Data Centers Are Becoming Big Polluters, Study Finds - Bits - Technology - New York Times Blog
Data Centers Are Becoming Big Polluters, Study FindsBy Steve Lohr
The world’s data centers are projected to surpass the airline industry as a greenhouse gas polluter by 2020, according to a new study by McKinsey & Co.
Over that time, the carbon dioxide emissions attributable to the electricity consumed by fast-expanding data centers will rise fourfold, the study estimates. The greenhouse gas impact of data centers is “not yet counted and likely to be very significant,” said William Forrest, the lead McKinsey consultant on the report.
The study, released on Wednesday at the Green Enterprise Computing Symposium in Orlando, Fla., mainly focuses on the cost- and energy-saving opportunities being squandered today in corporate and government data centers.

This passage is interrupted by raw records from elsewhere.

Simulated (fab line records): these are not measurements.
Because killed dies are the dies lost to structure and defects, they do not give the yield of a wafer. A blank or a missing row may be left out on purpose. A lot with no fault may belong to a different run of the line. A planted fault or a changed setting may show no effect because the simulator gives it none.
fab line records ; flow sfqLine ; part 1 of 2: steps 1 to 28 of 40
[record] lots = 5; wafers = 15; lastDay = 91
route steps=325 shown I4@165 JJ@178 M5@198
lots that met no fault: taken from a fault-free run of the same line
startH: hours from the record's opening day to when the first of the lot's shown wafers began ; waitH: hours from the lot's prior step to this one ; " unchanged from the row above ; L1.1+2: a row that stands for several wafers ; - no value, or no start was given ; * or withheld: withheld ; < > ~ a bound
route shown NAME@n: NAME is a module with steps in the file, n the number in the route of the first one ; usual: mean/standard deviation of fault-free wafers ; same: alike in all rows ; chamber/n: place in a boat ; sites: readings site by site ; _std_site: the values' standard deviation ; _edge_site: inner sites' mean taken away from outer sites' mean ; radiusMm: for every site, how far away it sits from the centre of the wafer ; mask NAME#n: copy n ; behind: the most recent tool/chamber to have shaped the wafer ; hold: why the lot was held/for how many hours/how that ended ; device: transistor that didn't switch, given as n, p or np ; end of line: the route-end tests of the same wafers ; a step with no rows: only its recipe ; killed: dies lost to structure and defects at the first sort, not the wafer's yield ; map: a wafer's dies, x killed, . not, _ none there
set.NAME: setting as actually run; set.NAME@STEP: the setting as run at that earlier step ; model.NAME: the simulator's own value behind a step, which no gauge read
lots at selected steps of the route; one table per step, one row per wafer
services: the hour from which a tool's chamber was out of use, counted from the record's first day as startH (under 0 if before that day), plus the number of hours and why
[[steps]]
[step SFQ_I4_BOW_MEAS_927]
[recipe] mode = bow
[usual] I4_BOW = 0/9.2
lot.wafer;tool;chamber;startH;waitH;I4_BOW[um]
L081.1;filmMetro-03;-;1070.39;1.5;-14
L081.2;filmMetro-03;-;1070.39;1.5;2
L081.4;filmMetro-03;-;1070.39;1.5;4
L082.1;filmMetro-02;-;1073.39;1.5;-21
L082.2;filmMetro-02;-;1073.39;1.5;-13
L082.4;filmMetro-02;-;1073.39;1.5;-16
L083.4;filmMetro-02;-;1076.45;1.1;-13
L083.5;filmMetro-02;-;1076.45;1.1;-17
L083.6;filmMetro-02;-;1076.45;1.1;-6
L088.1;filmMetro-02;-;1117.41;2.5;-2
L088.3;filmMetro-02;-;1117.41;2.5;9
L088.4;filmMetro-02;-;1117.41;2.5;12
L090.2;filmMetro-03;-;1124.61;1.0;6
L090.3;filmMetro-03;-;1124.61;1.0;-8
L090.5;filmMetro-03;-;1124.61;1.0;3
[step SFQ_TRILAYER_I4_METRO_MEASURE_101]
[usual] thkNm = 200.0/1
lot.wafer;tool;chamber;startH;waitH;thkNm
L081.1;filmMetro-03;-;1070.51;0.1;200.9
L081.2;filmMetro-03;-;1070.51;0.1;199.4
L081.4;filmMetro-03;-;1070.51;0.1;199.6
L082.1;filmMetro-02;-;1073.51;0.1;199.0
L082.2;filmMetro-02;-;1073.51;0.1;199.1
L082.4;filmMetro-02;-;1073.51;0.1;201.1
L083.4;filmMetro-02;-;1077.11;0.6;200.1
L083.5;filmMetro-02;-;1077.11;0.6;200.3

For example, computer servers are used at only 6 percent of their capacity on average, while data center facilities as a whole are used at 56 percent of peak performance. In other words, if data centers were hotels, they would be bankrupt and shut down instead of growing like kudzu. ...
Comments (1)
This Times article is pretty sloppy.
There's no doubt that data center energy consumption is going up as society becomes more data intensive. But the services driving this expansion provide value too.
It's also important to note that whether a data center is used at peak capacity is a poor indicator of whether energy is being wasted. For several years now server systems have offered a variety of low-power states, formalized in a standard called ACPI, and large data center operators such as Google use these aggressively to step down power to the minimum needed to meet demand. This includes putting unneeded machines to sleep. As data centers are upgraded and software for managing data centers matures, these new technologies will become pervasive. As comments on the Times article point out, a lot of the inefficiency now is in the cooling of these data centers. Fortunately, there's innovative work going on to address this in ways that work with existing air cooling systems.